Open compiaffe opened 8 months ago
Any insights here?
I wonder if trying v15.2.0 will make a difference. For reference, here is a gist I use occasionally to preload a different Supervisor version into an OS. It may be useful to you as I'm not sure if Supervisor upgrades are available in openBalena.
We are still seeing this issue.
We have tried v15.2.0 (and later versions), with it's mDNS fixes but we are getting the same result.
The last supervisor version that correctly resolves DNS queries is v14.0.8. Anything after that, (starting at 14.0.13), does not resolve DNS queries.
Looking at the diffs between v14.0.8 and v14.0.13 the only change that seems kinda relevant is the removal of avahi-daemon
(and respective configs) from the supervisor container image, but I don't see exactly how that could be causing the issue.
Any help? Thanks in advance
Could you please try the latest v16.3.6 version? This was probably fixed in https://github.com/balena-os/balena-supervisor/pull/2311/commits/6f02b17968d02c2e27b523e40a25ef4c4815d20a.
Thanks for the tip @alexgg we will try it and report back
Even in the latest version we see the same issue inside the container:
INFO: Found device /dev/mmcblk0p1 on current boot device mmcblk0, using as mount for '(resin|balena)-boot'.

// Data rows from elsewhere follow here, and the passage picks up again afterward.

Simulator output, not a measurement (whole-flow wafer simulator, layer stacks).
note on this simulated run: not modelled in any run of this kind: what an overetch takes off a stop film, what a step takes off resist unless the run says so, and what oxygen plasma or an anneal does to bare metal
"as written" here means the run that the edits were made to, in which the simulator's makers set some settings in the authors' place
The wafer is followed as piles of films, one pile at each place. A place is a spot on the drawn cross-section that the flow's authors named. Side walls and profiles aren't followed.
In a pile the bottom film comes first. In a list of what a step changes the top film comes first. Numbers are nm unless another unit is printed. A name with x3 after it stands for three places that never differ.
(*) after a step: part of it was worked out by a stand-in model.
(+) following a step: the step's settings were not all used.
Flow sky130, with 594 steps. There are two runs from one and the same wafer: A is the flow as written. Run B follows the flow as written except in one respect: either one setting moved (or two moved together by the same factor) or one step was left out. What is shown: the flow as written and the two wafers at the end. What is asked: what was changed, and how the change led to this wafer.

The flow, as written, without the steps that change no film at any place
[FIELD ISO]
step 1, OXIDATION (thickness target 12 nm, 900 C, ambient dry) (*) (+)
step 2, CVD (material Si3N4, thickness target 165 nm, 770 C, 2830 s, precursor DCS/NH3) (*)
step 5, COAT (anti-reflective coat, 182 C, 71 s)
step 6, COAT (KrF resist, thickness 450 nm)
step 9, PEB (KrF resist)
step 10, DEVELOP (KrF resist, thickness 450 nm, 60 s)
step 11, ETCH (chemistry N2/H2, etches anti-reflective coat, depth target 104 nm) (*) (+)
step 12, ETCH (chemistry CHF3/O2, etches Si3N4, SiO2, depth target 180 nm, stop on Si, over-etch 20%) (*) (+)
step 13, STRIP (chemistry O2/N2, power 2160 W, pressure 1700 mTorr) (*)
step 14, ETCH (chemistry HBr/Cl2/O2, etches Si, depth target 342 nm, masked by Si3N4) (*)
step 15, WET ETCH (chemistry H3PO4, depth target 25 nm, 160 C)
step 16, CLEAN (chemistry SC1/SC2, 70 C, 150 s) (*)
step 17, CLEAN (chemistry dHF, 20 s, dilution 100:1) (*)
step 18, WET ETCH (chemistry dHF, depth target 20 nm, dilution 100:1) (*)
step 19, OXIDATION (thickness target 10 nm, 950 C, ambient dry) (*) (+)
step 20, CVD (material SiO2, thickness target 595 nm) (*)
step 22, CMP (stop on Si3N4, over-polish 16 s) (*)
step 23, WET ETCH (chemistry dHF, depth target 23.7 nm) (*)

INFO: Found device /dev/mmcblk0p5 on current boot device mmcblk0, using as mount for '(resin|balena)-state'.
INFO: Found device /dev/mmcblk0p6 on current boot device mmcblk0, using as mount for '(resin|balena)-data'.
[info] Supervisor v16.3.5 starting up...
[info] Setting host to discoverable
[debug] Starting systemd unit: avahi-daemon.service
[debug] Starting systemd unit: avahi-daemon.socket
[debug] Starting logging infrastructure
[info] Starting firewall
[warn] Invalid firewall mode: . Reverting to state: off
[info] Applying firewall mode: off
[success] Firewall mode applied
[debug] Starting api binder
[debug] Performing database cleanup for container log timestamps
[info] Previous engine snapshot was not stored. Skipping cleanup.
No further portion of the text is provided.